At Temple Emanu-El in Providence, when someone opens the door to our chapel and leaves it to close on its own, one hears a brief and barely audible “click” as the door hits its frame, and then another loud, definitive, often startling, “clack” as the door finally latches. The louder sound happens only after the door has been closed in silence about ten seconds, long enough that the person who came or left through it is long gone.
Today is Yom HaShoah. Holocaust Remembrance Day. The 27th of Nissan, less than a week after the end of Passover, a holiday on which we celebrate our freedom from slavery and oppression. Our celebration of freedom ended with a “click”, but we are jarred back to reality with the “clack” of our commemoration ceremonies and yellow candles. Maybe we were freed three-thousand years ago. Our oppression barely ended so recently as 1945. It still lingers.
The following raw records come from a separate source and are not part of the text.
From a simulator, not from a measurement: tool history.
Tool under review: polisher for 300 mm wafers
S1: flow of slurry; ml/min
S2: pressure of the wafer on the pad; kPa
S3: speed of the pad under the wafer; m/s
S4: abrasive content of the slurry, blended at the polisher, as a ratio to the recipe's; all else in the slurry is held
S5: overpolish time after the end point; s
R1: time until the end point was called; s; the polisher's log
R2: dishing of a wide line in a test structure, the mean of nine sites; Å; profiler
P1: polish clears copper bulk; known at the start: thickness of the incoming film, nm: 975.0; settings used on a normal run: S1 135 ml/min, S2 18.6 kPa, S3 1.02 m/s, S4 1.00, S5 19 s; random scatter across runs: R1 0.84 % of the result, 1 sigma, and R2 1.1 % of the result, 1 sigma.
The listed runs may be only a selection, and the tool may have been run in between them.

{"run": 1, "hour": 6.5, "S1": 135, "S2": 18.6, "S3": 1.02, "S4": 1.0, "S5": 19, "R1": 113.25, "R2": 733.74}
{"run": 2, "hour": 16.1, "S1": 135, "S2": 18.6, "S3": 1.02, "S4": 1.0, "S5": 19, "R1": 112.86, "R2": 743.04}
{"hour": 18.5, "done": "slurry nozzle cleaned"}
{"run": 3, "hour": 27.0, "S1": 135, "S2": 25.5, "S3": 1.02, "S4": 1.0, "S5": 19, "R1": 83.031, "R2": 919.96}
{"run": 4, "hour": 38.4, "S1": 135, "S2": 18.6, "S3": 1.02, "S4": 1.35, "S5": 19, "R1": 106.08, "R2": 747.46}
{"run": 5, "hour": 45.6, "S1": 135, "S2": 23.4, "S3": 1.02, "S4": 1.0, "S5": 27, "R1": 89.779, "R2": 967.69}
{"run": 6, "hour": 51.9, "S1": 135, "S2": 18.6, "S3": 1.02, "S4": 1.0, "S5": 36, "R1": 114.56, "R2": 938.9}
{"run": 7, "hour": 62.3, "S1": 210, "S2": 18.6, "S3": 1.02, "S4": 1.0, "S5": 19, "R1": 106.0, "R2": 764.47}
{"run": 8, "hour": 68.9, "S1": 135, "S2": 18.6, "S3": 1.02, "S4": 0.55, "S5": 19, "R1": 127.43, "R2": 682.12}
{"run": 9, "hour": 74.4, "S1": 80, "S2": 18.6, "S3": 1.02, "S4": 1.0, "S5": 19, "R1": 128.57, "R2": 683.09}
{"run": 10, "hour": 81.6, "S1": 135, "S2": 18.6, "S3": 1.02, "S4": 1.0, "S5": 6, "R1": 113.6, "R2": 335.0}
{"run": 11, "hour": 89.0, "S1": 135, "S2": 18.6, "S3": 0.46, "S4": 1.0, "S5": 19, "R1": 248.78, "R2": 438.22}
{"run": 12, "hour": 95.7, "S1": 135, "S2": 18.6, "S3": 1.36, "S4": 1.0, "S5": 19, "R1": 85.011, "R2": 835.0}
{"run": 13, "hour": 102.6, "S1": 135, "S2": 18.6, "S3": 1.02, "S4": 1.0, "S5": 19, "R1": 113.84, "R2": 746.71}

Although it didn’t seem like a day to teach up-beat music to my students in our Religious School as I do each Sunday morning, all students third grade through seventh today sang “Ani Ma’amin”. Each class had different memories about learning about the Holocaust; each class had different feelings about singing the song, hearing its words, and grasping its meaning.
אני מאמין, באמונה שלמה, בביאת המשיח
ואף על פי שיתמהמה, עם כל זה אחכה לו בכל יום – שיבוא
I believe, with wholehearted faith, in the coming of the Messiah.
And even if he is delayed, even with everything, I will wait for him, every day – that he will come.
Even in the depths of our despair, we believe. As Jews, we believe. As human beings, we believe in the goodness of people, despite all else, that a better time will come and that peace will prevail.
When we read texts, we have a tradition of not ending on a sad or angry note. Often times we add a verse at the end of a negatively or reproachfully themed haftarah in order to rest on a more hopeful idea. My classes today ended by singing “Oseh Shalom,” Judaism’s universal prayer for peace, and “HaTikvah,” the national anthem of the State of Israel, as we prepare for our celebration of the State of Israel with Yom Ha’Atzma’ut next week.
Although the tragedy feels long gone and far removed, it still lingers. We still feel the jolt back to reality as we put the death tolls into perspective for our students, as we show them what it meant to us, our parents and grandparents, and theirs, to remember those who perished.